Friday, November 13, 2009

Crypto-Christians

No, this is not part of the plot line of the next Dan Brown novel. It refers to a world-wide phenomenon of people who embrace the Christian faith, but, because of the threat of persecution, remain hidden among the general population.

Historically, adherents of various faiths, including Christians, have had to resort to extreme tactics to guarantee their safety. One needs only to think of the Jewish population in Spain in the 14th century or Christians in Japan in the 17th century to recognize that it has not always been safe to be a member of a particular religious group.

In a July 14, 2009 article in the Christian Century, Philip Jenkins writes:
The phenomenon of crypto-Christianity is likely to become much more common in the coming decades. Defensive tactics are scarcely needed when the vast majority of Christians live in self-defined Christian nations, but they become acutely relevant when millions of believers live in deeply hostile environments, in societies that are (for instance) predominately Muslim or Hindu.

The numbers of such clandestine Christians are not precisely defined, as you would imagine. Estimates put the size of this bloc of Christian belivers at 120 million. If this is true, writes Jenkins, crypto-Christians would constitute one of the world's largest religious groups.

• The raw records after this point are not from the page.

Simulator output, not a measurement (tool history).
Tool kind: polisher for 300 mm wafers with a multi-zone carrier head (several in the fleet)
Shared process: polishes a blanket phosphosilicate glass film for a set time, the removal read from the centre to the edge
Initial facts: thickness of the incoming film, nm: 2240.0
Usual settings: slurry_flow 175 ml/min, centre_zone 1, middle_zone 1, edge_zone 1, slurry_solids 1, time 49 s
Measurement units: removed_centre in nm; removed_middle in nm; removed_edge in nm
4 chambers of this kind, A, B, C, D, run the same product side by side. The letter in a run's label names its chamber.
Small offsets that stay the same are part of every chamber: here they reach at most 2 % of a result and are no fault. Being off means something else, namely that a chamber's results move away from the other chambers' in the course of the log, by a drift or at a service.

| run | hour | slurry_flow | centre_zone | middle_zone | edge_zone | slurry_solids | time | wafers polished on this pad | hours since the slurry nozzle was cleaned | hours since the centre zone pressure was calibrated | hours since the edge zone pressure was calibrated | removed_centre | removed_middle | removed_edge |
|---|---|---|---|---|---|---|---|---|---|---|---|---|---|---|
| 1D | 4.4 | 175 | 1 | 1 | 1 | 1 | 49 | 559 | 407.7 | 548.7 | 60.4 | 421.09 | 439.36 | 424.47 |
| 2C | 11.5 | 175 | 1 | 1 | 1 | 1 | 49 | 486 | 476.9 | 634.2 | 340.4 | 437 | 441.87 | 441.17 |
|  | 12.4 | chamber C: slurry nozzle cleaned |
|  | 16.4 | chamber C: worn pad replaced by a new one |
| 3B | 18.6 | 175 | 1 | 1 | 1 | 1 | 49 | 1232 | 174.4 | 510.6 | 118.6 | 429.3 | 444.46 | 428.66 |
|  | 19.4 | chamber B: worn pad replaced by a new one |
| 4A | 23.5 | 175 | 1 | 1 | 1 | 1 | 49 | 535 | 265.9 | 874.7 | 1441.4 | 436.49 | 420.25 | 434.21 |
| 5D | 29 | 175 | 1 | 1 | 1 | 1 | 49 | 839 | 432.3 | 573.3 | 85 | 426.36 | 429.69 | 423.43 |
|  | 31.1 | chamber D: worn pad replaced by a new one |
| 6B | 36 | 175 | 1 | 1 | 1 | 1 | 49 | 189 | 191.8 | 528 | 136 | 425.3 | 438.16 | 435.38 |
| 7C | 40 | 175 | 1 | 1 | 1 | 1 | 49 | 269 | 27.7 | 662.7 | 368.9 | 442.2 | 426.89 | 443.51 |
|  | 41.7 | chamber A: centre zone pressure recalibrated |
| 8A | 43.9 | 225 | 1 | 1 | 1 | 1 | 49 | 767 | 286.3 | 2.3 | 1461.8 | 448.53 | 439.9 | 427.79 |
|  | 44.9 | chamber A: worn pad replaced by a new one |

It is extremely interesting to me that these groups of hidden Christians exist in an age when active, practicing Christians are almost extinct in Europe and are on the decline in America, the last bastion of religious adherence in the West. What does their existence say about the religious tendencies of human beings? What does their persistence in the face of persecution say about the nature and character of the religious enterprise in the West? Do they speak for the need of greater religious acceptance in all countries? Would they be as faithful if they were allowed to worship openly?